Sharing/ Disclosing about your 'stuff'

There may be something that you may have heard about the person you are dating and they may not (yet) have brought it up. If you have a question you should bring it up.

For starters, the information may be important to know.  There may be things that you are not comfortable with (and that’s OK). 

Also important is the way you can talk about uncomfortable and vulnerable topics. In married life, there will be many uncomfortable topics that you will have to discuss. This is an opportunity to experience how you two can have such conversations.  Do not defer this conversation to a shadchan or research to find out the information; you will be missing an important opportunity.

 

How to ask

Mindset

  • You want to build your marriage on solid trust and open communication, even if it is uncomfortable.
  • You want to know who the other person is – warts and all.
  • You will survive if the other person is not who you wish they are.

Anticipate that they will be uncomfortable

  •  This part of their life might be uncomfortable for them to talk about. They may also feel that it is private and that they should control how and when to share.
  • Allow them to share in bits rather than all at once.
  • They know what is important for you to know. Don’t pry. That said, if there is something that you need to know a specific detail, explain why it is important to you.
  • As best as possible, create an environment of trust.

Wording you might use

 

Entry point. Ask permission. That prepares them for an uncomfortable conversation that may follow.

  • “There’s something on my mind. Can I bring it up now?”

Introduction. Provide emotional safety. Allow the other person the space to say that they are not yet ready to talk about it.  Allow them to control the flow of the information.

  • “I heard some things about your family. I want to understand it better. Can we talk about that now?”

  • “I know you had some challenges in your later teenage years. I want to understand that more. Can we talk about that now/ next time?”

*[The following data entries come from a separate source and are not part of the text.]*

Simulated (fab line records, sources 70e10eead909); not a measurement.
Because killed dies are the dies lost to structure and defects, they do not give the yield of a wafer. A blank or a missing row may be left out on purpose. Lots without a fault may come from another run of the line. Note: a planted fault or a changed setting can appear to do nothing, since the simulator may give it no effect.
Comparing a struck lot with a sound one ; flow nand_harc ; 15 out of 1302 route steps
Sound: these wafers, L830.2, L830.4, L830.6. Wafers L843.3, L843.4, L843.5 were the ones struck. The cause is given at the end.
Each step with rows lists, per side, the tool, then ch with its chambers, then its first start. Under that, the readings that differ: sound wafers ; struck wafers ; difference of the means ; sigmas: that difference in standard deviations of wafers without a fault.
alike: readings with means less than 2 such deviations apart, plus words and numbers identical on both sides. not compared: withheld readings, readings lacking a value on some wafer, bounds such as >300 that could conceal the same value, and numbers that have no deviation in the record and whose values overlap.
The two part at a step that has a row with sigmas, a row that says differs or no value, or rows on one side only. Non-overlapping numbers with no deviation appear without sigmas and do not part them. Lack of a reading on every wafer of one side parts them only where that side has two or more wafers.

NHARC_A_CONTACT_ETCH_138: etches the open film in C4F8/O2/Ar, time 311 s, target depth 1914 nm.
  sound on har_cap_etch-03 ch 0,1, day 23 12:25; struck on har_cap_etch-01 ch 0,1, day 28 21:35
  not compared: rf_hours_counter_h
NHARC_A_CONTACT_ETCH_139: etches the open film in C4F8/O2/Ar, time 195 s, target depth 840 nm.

  • “How would you like to have this conversation?”

Ask. 

Ask your question in nonjudgmental words. You might describe what you already know and ask them to tell you about the accuracy and their side of the story.

Extroduction. At the end of their sharing, thank them and assure them that you would never share anything. Not even with your parents or friends as you try to work it out. (In this case, you really should speak to someone who will keep confidentiality.)

  • “I know that was hard. Thank you for sharing. I have a better understanding of it all.”